GitOps is a concept that was first coined by Weaveworks in their GitOps - Operations by Pull Request post. The idea itself wasn’t anything particularly new, people had been doing automated operations with infrastructure-as-code for years. But now that there was a descriptive new name for this concept, the DevOps community has really started to embrace it. Especially with the ever growing prevalence of Kubernetes.

GitOps Trend

If you haven’t already done so, I’d recommend reading that Weaveworks post since it is always good to understand the origination of a concept. But simply put, GitOps is a way for you to manage your operations from a source code repo. With GitOps you won’t be doing any manual steps when you want to change something. On a commit to your master branch, a job will get kicked off and will make the necessary changes.

Why would you want this?

If you have any experience on an operations team with little or no automation, you no doubt know the frustration of manual configuration and snowflake servers. In this sort of environment it is easy to quickly get overwhelmed. And when things go wrong, they can spin out of control.
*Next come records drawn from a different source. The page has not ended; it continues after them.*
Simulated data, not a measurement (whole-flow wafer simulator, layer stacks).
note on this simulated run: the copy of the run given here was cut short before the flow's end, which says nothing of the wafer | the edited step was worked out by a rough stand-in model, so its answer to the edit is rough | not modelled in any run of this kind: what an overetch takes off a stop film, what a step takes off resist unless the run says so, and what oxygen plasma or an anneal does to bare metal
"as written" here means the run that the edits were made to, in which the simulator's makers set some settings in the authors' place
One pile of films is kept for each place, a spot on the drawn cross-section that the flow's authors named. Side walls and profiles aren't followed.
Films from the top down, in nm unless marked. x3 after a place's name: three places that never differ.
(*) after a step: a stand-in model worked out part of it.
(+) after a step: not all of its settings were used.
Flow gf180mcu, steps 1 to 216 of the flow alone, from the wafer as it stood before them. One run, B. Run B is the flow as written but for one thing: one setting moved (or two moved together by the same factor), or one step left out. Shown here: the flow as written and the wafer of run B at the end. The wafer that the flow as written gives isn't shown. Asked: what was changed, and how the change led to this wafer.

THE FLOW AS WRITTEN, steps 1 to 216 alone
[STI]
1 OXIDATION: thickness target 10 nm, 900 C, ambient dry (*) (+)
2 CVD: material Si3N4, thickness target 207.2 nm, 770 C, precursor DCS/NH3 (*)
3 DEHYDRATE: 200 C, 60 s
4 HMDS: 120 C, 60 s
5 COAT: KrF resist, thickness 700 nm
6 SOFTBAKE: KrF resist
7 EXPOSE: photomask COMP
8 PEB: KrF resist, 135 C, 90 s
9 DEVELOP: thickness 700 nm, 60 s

As you move to infrastructure-as-code by using configuration management tools you’re able to get away from most of that headache. Now that you have code which describes your desired environment state you have an easy way to manage and maintain the environment. When you need to change something, submit a pull request and have someone review it. Once the change is merged, go ahead and run the automation and the change will propogate. Should something disastrous happen to your environment, you can get your environment back up in no time by rerunning the automation.

But you are still missing something if these commits to master don’t automatically kick off a job to make the change. You should always want your environment to 100% match the configuration in your repo. If the automation isn’t automatically run, you will drift away from the target state.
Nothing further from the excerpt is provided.